Florida Justices Take Up ‘Stand Your Ground’ Split

June 27, 2018

With lower courts split on the issue, the Florida Supreme Court said Tuesday it will take up a question about whether a 2017 change to the state’s “stand your ground” self-defense law should apply to older cases.

The controversial 2017 change shifted a key burden of proof in “stand your ground” cases — a shift that can play a role in determining whether people claiming self-defense should be shielded from prosecution. But two appellate courts have split about whether the change should apply to defendants who were arrested before the 2017 law took effect but whose cases were pending.

The Supreme Court on Tuesday agreed to hear the case of Tashara Love, who sought to use the self-defense law to be shielded from prosecution in a November 2015 shooting incident outside a Miami-Dade County nightclub. The 3rd District Court of Appeal last month ruled that the 2017 burden-of-proof change should not apply retroactively to Love’s case.

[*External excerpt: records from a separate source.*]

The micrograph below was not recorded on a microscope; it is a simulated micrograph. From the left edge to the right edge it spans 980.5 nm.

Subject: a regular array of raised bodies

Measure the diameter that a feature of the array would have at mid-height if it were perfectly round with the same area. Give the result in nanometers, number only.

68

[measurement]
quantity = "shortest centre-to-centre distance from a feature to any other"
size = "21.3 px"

In asking the Supreme Court to hear the case, Love’s attorneys pointed to potentially broad implications.

“This case presents an issue of statewide importance impacting countless criminal prosecutions: whether the 2017 amendment to the Stand Your Ground law applies to all pending cases or only those arising after its enactment,” the attorneys wrote in a brief.

As is common, the Supreme Court’s order Tuesday accepting the case dealt only with procedural issues. But all five justices involved in deciding whether to take up the case — Chief Justice Jorge Labarga and justices Barbara Pariente, R. Fred Lewis, Charles Canady and Ricky Polston — agreed on hearing it.

The “stand your ground” law says people are justified in using deadly force and do not have a “duty to retreat” if they believe it is necessary to prevent death or great bodily harm. When the defense is successfully raised in pre-trial hearings, defendants are granted immunity from prosecution.

Before the 2017 change, the Supreme Court had ruled that defendants had the burden of proof in pre-trial hearings to show they should be shielded from prosecution. But with backing from groups such as the National Rifle Association, lawmakers shifted the burden from defendants to prosecutors to prove whether self-defense claims are justified. By placing the burden on prosecutors, the new version of the law could help at least some defendants in “stand your ground” cases.

While the 3rd District Court of Appeal ruled that the change should not be applied retroactively, the 2nd District Court of Appeal this spring took the opposite position in a Hillsborough County case.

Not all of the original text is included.